Guest Blog: Don’t Ban Organics . . . Here’s Just One Reason Why
John Weiss, the founder of Chickitty Doo Doo fertilizers in Wisconsin, responded to yesterday’s blog post with this thorough explanation of his operation. We decided to post it here to give it a bit more attention:
I agree with the basic premise of your blog that these legislators have good intentions, but do not know that their actions have consequences relative to organic fertilizers. One of the reasons we got into the manure business is that we really felt we had a win-win solution. That is, we knew being chicken farmers ourselves with a cage-free / organic operation, that the poultry industry has a problem with the disposal of raw manure in a concentrated area.
The cheapest way for a farmer to get rid of his or her manure waste is to spread it in its raw form as close as possible to the farm (saving on labor and fuel). With confined feeding operations (CAFOs), we have such high concentrations of manure near these farms and that manure has been spread on the same adjacent land for decades, that we have phosphorus levels off the charts. (>200ppm) The main grain crops of corn, alfalfa and soybeans use more nitrogen during their formation than they do phosphorus. Hence, the buildup of phosphorus in soils that has accumulated over the last several decades.
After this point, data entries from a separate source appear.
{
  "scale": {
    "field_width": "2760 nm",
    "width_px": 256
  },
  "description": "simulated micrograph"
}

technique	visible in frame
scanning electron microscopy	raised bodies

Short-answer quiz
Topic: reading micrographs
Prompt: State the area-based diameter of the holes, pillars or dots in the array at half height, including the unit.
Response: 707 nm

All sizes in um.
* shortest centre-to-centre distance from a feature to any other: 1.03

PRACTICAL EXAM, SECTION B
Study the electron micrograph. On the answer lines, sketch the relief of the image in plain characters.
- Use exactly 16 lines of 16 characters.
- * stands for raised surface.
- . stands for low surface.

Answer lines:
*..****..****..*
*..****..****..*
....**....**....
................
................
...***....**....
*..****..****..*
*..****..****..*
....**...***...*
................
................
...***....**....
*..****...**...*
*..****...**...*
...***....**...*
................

We are in discussions with a Pennsylvania egg farm that trucks its manure 100-150 miles from the farm because the land near the farm has such high concentrations of P in its soil. Further, raw manure is 60-90 percent moisture — making it much more susceptible to runoff during rains or melting of snow. Most importantly, we came to understand that while these confined animal operations create products that are shipped all over the country, whether it’s eggs, meat or milk, the manure generated from all of that food production remains close to the farm. What needs to happen is that the manure generated has to follow the main product out to the rest of the country. In order to follow the main product, the manure needs to be changed in such a way to make that happen (i.e. you can’t put raw chicken manure in a Scott’s spreader).
The reality is that manure, or sewage sludge for that matter, has to go somewhere. We are not going to stop eating nor are we going to stop flushing our toilets. We need to put the waste in a form that has the following characteristics:
1) Is volume reduced through dehydration to 10-15% moisture so it can be economically shipped and stored (it is expensive to ship water)?
2) Is odor reduced so that it is at least non-offensive for the avearge user?
3) Is comparable to synthetic fertilizers on performance (we are there)?
4) Is it no greater than 20 percent higher in cost as compared to synthetics for the end user (we are there)?
Our process (and those of other organic fertilizers) accomplish these items and are improving on these areas all the time. For example, we have begun to “prill” our composted chicken manure into the shape of a perfect sphere rather than granulate which is flat and has jagged edges. This prill spreads better and is closer to the perfect sphere that synthetic manufacturers create. We are adding an organic oil that reduces the odor and in fact has a pleasant smell. These are the attributes of Chickity Doo Doo 2.0. The reality is we need to do a better job to make it a no-brainer for consumers and professionals to use organic fertilizers. We are not there yet, but we will be.
My main point is that our nation has been sloppy, cheap and somewhat lazy in dealing with the nutrients in our manure waste. We import 57 percent of our nitrogen, mostly from Russia, but we have 250 million egg laying chickens in the United States that produce 5 million tons of raw manure per year. That’s 500 million POUNDS of Nitrogen — that would cover a lot of lawns, golf courses and farm fields. Right now, we at Chickity Doo Doo process all of the manure from 1 million of those 250 million chickens — so we have a ways to go. And that’s just egg laying chickens. How much natural gas would be saved in replacing all of that synthetic fertilizer with our organic composted chicken manure prills? Moreover, we could more properly use the nutrients, including P, that we already have to find a home for.
That is what is so frustrating about these blanket phosphorus ban laws — they do not take into account a comprehensive solution on controlling P. Thankfully, Wisconsin legislators did take this into account and most reasonable lawmakers will as well.
That is why I appreciate your help on this issue. It truly is a great opportunity to promote organic fertilizers if framed the right way.